JOHANNESBURG (Reuters) - The chairwoman of South Africa’s state arms firm Denel is accompanying President Cyril Ramaphosa on a state visit to India on Friday, hoping to sign deals or agree new joint ventures which would help it emerge from severe financial difficulties.
Denel has been plagued by years of mismanagement and exposure to a far-reaching influence-peddling scandal that led some lenders to cut off financing. It recorded a $125 million loss in the latest financial year.
A potential savior emerged when Saudi Arabia made a $1 billion bid for a broad partnership with Denel.
But South African officials turned cool on the Saudi offer after the Gulf kingdom drew criticism over the killing of journalist Jamal Khashoggi in the Saudi consulate in Istanbul in October, diplomatic and defense sources have told Reuters.
“The chairperson of Denel is part of the business delegation that is accompanying the president because Denel has an interest in that market,” Denel spokeswoman Vuyelwa Qinga said in response to a question about whether Denel was accompanying Ramaphosa on his trip to India.
Denel was cleared to do business with the Indian government last year after being removed from a blacklist for alleged corruption in negotiations over a previous weapons contract.
Qinga said Denel’s missile and artillery systems were among its strengths and that being cleared from the blacklist “provides the perfect opportunity for us to market our products and even look for joint venture partners”.

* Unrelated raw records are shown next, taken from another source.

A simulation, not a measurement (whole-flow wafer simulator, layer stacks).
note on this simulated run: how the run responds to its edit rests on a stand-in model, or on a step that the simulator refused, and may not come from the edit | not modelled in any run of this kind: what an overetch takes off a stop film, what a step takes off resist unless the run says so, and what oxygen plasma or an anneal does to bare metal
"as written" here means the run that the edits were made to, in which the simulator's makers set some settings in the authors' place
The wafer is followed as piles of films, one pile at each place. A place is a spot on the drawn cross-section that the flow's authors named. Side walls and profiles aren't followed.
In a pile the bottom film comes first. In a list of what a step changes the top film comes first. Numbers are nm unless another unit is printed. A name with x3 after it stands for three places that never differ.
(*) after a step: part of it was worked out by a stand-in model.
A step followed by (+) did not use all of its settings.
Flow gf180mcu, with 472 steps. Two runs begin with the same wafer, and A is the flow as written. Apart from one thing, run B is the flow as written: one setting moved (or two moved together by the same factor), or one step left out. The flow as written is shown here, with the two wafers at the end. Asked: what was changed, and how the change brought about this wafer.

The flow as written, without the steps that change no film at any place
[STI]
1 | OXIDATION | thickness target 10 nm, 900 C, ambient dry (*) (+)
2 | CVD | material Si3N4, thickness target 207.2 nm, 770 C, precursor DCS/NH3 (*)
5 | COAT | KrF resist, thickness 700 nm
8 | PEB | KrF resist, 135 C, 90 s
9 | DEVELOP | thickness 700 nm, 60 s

South Africa’s presidency said in a separate statement that defense procurement was among areas of future cooperation identified by Ramaphosa and Indian Prime Minister Narendra Modi during their talks.
Ramaphosa said last year that Denel was “ripe” for joint venture partnerships.
Defense analysts say any deals concluded with New Delhi would probably involve a requirement for military equipment to be manufactured in India. But they would still represent an important revenue stream for Denel given that it struggled to deliver on some orders last year because of a liquidity crunch.